Genre: Biographies & Memoirs
Author:Roy Morris, Jr.
“If the reader thinks he is done, now, and that this book has no moral to it, he is in error. The moral of it is this: If you are of any account, stay at home and make your way by faithful diligence; but if you are "no account," go away from home, and then you will *have* to work, whether you want to or not. Thus you become a blessing to your friends by ceasing to be a nuisance to them - if the people you go among suffer by the operation.”
― Mark Twain, "Roughing It" (1872)

Picture a twenty-six year old Mississippi riverboat pilot in 1861 who has just lost his livelihood with the coming of the American Civil War. First he is grabbed off the streets of his home town, Hannibal, Missouri, by a squad of Union troops. He and another pilot are dragooned down river to St. Louis to be interviewed by a major in the regular army about operating a steam boat up the Missouri. Luckily a few beautiful ladies come to visit the major and the young men, one known as Samuel L. Clemens, makes a hasty escape out the back way of the office and hides out with relatives in town unit he can get back home.

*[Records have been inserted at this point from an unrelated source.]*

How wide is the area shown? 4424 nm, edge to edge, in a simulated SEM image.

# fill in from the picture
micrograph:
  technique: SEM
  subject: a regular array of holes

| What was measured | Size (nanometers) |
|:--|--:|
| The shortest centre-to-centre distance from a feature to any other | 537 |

Next he joins up with a band of self-appointed Confederate guerrillas. After two or three weeks fighting a nasty horse and mosquito bites and foul weather young Sam and his "Marion's Rangers" decide this business of war is a damn sight over-rated.

Luckily, his older brother, Orion Clemens, has managed to use his links with the abolitionist movement and the Republican Party in Missouri to secure a position from the Lincoln Administration as Secretary to the Territorial Governor of Nevada (or Was-hoe, as some called it.) Orion, a bit of a dim bulb in political affairs, needs an sharp assistant. Would his savvy ex-riverboat pilot be in need a job "out in the territory" where the Civil War is no more than a distraction? Yes, Sam figures, there is a need there and so he obliges.

Mark Twain recounted his adventures in a book called "Roughing It" in 1872. The book was a best-seller at the time--the second best seller in a row for the newly married author, couple years after his sharp and satirical Americans-in-Europe travel book, "The Innocents Abroad, Volumes I and II".

Before he became what many critics later called "the first authentic American writer", Twain had a colorful career as a government secretary, silver prospector in boom-town in Nevada and California's Sierra Nevada. He also was a speculator in mines and lost a potential fortune from bad company and ill luck. Finally he took up journalism--something he had done a bit of already as a printer with his brother's newspaper in Hannibal and also in contribution to papers in New Orleans while a river boat pilot.
After his travels in and across half the Pacific, he became a full-time writer and lecturer--making a lot of enemies with his acid tongue and satirical pen of the anti-Chinese police forces and the political humbugs, roughneck miners and swindlers he dealt with. He was lucky frankly that he didn't gert shot in those days, as many a desperado who disliked nosy journalist might have put a hole through him. But Twain also made a lot of friends, including for a time another excellent Western writer, Bret Harte, who gave him a job on a magazine in San Francisco for twelve dollars a week at a time when Twain was at his lowest ebb, down to his last dime and considering suicide after a big silver deal he was counting on fell through.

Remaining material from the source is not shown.